Matter of Aaron K. v Laurie K.
2020 NY Slip Op 06176 [187 AD3d 1423]
October 29, 2020
Appellate Division, Third Department
Published by New York State Law Reporting Bureau pursuant to Judiciary Law § 431.
As corrected through Wednesday, December 2, 2020


[*1]
 In the Matter of Aaron K., Appellant,
v
Laurie K., Respondent. (And Another Related Proceeding.)

Norbert A. Higgins, Binghamton, for appellant.

Luciano J. Lama, Ithaca, for respondent.

Donna C. Chin, New York City, attorney for the child.

Mulvey, J. Appeal from an order of the Family Court of Chemung County (Baker, J.), entered April 9, 2018, which, in two proceedings pursuant to Family Ct Act article 6, granted respondent's motion to dismiss the petitions at the close of petitioner's proof.

Petitioner (hereinafter the father) and respondent (hereinafter the mother) are the parents of two children (born in 2001 and 2006). In 2015, Family Court entered a custody order on stipulation, granting the parties joint legal custody of the children, with the mother having primary physical custody and the father having parenting time during certain holidays and school vacations. The order also directed the parties to provide each other with 48 hours' notice of any changes in the parenting time schedule. In December 2017, the father commenced these proceedings by filing a violation petition and a modification petition. At a combined hearing, the mother moved to dismiss the petitions at the conclusion of the father's proof, which the court granted. The father appeals.[FN*]

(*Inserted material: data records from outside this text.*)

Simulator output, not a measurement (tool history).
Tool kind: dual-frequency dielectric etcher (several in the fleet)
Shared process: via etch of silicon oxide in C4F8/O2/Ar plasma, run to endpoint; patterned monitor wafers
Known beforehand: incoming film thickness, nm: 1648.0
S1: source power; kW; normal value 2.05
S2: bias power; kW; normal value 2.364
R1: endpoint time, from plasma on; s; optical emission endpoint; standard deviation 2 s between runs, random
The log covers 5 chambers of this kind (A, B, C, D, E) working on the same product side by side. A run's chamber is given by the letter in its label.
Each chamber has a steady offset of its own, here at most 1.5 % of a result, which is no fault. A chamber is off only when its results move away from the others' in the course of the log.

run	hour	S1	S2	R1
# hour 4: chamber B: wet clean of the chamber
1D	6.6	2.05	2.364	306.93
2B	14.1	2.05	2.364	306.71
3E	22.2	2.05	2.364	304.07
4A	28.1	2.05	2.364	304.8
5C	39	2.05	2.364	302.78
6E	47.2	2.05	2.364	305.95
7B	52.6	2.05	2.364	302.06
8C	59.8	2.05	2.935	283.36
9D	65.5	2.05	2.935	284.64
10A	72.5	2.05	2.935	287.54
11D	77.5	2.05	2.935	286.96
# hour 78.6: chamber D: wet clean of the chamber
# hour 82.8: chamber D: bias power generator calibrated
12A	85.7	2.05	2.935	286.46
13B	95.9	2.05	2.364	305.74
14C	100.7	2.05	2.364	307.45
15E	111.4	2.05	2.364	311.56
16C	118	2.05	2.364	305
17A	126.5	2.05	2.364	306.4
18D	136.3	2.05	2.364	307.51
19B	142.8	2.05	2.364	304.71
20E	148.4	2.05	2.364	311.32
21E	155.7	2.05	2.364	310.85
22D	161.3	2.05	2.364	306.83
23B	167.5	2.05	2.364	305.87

We affirm. "When deciding a motion to dismiss at the close of a petitioner's proof, the court must accept the petitioner's evidence as true and afford the petitioner every favorable inference that could reasonably be drawn from that evidence, including resolving all credibility questions in the petitioner's favor" (Matter of Judith DD. v Ahava DD., 172 AD3d 1488, 1489 [2019] [internal quotation marks and citations omitted]; see Matter of William EE. v Christy FF., 151 AD3d 1196, 1197 [2017]). "The proponent of a violation petition must establish, by clear and convincing evidence, that there was a lawful court order in effect with a clear and unequivocal mandate, that the person who allegedly violated the order had actual knowledge of the order's terms, that the alleged violator's actions or failure to act defeated, impaired, impeded or prejudiced a right of the proponent and that the alleged violation was willful" (Matter of Carl KK. v Michelle JJ., 175 AD3d 1627, 1628 [2019] [citations omitted]; see Matter of Eliza JJ. v Felipe KK., 173 AD3d 1285, 1286 [2019]; Matter of James XX. v Tracey YY., 146 AD3d 1036, 1037 [2017]). We will not disturb Family Court's determination on a violation petition absent an abuse of discretion (see Matter of Jemar H. v Nevada I., 182 AD3d 805, 808 [2020]; Matter of Carl KK. v Michelle JJ., 175 AD3d at 1628; Matter of Michael M. v Makiko M., 152 AD3d 909, 910 [2017]). With respect to the father's petition to modify the 2015 order, he was obligated to "demonstrate that a change in circumstances ha[d] occurred since entry thereof that then warrants the court engaging in an analysis as to the best interests of the child" (Matter of Naquan V. v Tia W., 172 AD3d 1467, 1468 [2019]; accord Matter of Richard L. v Kristen M., 174 AD3d 968, 969 [2019]).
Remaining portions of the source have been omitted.